Commercial Real Estate: Empty Giant Food HQ sells for $3.3 million
Rockville group acquires Landover complex
Giant Food's former three-building headquarters in Landover sold at a steep discount for $3.3 million after the lender foreclosed, according to NAI KLNB, which brokered the deal.
Alliance Business Capital Group of Rockville acquired the complex and is offering space for lease at $16 per square foot, which represents slightly more than half the going rate for comparable office properties in the Prince George's County marketplace. The firm's marketing brochure advertises the space as the cheapest in the greater Washington area.
The office and warehouse project, now called Gateway Plaza, was previously owned by Preferred Real Estate Investments Inc. of Conshohocken, Pa. The company paid Royal Hold, Giant's Dutch corporate parent, $45 million for its 104-acre campus in 2006, when the grocery chain moved to new 53,556-square-foot headquarters in Metro East office park in Landover.
"Our simple formula is to buy other people's mistakes, improve upon the property using our market knowledge and introduce it back into the market in a manner that it becomes profitable for us," Nisso Bedolach, of ABCG, said in a press release.
The firm has generated interest from a potential buyer to purchase one building at the former Giant Food headquarters, representing about 115,000 square feet of space.

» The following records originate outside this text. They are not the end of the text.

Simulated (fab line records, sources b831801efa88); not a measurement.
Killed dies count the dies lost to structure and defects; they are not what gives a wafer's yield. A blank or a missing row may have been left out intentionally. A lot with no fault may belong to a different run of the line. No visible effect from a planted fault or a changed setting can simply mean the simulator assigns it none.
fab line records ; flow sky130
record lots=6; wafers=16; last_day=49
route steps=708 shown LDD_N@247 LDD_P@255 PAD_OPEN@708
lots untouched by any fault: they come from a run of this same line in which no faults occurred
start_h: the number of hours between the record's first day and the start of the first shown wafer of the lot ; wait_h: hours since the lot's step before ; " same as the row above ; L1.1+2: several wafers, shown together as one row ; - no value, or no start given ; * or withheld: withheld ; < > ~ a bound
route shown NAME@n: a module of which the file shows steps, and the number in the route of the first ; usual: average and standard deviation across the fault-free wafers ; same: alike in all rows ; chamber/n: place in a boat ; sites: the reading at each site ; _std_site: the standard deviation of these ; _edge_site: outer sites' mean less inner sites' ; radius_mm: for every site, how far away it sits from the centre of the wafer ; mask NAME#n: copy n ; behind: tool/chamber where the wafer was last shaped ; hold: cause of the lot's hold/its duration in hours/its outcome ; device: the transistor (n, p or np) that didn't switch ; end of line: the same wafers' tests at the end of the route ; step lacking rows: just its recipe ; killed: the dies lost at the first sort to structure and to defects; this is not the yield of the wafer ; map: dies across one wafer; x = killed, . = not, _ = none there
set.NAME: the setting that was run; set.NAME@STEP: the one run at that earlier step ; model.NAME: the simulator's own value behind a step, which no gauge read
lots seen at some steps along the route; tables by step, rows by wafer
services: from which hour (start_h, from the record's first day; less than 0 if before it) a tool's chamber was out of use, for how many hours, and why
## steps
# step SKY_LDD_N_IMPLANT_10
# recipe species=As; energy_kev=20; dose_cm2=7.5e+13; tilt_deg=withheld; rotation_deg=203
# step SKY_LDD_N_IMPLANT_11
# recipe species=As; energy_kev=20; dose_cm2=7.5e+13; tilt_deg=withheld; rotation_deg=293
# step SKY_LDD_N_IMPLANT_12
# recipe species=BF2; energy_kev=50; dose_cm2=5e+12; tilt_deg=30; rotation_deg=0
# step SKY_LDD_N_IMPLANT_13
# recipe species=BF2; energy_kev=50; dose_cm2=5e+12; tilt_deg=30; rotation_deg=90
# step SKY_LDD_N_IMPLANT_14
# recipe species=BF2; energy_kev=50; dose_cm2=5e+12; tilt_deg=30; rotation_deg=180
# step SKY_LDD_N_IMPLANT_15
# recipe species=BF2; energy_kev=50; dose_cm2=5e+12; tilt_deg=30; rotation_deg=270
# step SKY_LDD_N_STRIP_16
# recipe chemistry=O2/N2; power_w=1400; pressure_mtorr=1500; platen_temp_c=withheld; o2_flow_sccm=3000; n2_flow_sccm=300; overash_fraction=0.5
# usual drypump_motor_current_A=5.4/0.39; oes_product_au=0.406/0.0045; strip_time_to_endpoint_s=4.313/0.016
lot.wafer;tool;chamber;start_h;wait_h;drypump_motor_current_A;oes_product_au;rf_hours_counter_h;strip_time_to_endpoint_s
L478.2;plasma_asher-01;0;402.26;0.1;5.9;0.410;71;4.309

When Giant moved, it left behind a recently renovated Class A office building that had served as its headquarters since 1957. But Preferred's investment came just as the real estate market started to tank, and the property was listed for a courthouse sale in July.
"The primary strength of Bedolach and his team is their identification of projects with tremendous upsides, many of which are bank-owned that are being offered for pennies on the dollar," said Chris Kubler of NAI KLNB. "This acquisition represents an interesting case study in how foreclosure sales of empty buildings will very likely create further downward pressure on rental rates across the region. We anticipate a great deal of interest on the part of end-users and the brokerage community because of the value proposition here."
To help find tenants for the 350,000-square-foot campus, the firm is offering a 5-percent commission to cooperating real estate brokers, which is about 70 percent higher than the current market rate. ABCG's acquisition of the Giant property is consistent with the firm's practice of making bargain investments.
"We are careful ... to take advantage of a marketplace that occurs every thirty years or so," Bedolach said in the statement. "The most important thing to have right now is available capital. The second is patience. We have plenty of both."
He said the complex offers an alternative to companies seeking space who suffer "sticker shock" at the prospect of paying much higher rent in Washington.
"This is one of the highest quality office projects in Prince George's County," Kubler said. "We believe this pricing strategy will ultimately allow us to make a major impact in the county by attracting price-sensitive government entities and private sector office space users to the development who are interested in slashing their rental expense in half."
Hhgregg signs lease
for Brandywine space
Retailer Hhgregg has signed a 393,440-square-foot lease at 14301 Mattawoman Drive in Brandywine.
The single-story, Class B industrial building was built in 1998 and is in the Brandywine/Prince George's County South Industrial submarket. The building, formerly a Circuit City distribution center, is on a 28.45-acre lot, has 49 loading docks and a 27-foot clear height.
Hhgregg is one of the nation's leading retailers of home appliances and consumer electronics. The company will use the space as its new central distribution center and has plans for a move in the first quarter of 2010, according to information from Baltimore real estate services company Cushman & Wakefield.
Green upgrade planned for renewals in Bethesda
TIAA-CREF, owner of the Air Rights Center in Bethesda, plans a major green renovation of the complex after two major tenants renewed their leases, according to CB Richard Ellis, which represented the landlord in the deals.
Ending a two-year search for new space, the Calvert Group Ltd. and Acacia Life Insurance signed extensions on a combined 95,436 square feet of space at 7315 Wisconsin Ave. and 4550 Montgomery Ave. in downtown Bethesda. The two companies plan an extensive renovation that includes steps to incorporate both sustainable design and operational practices.
"We concluded that staying in the current space was best for our company and our associates," said Barbara J. Krumsiek, Calvert's president and CEO. "Calvert has successfully grown its business here and remains committed to the community. Among the factors influencing our decision is a commitment from the landlord to go green."
TIAA-CREF, the giant teachers' retirement and insurance fund group based in New York, plans upgrades to comply with U.S. Green Building Council certification for the property's North Tower, establish a dedicated area for recycling, and install high-efficiency light bulbs and photocells or motion sensors in the building's hallways and offices.
"The companies ultimately decided that their current amenity-rich location was the best option," said Roberta Liss, CB Richard Ellis executive vice president.
TIAA-CREF bought the 700,000-square-foot, three-building Air Rights Center in 2002 for $144.2 million, according to CoStar, the Bethesda real estate information service. The new centerpiece of the mixed-use complex is a 130,000-square-foot Hilton Garden Hotel, completed by Donohoe Construction last month.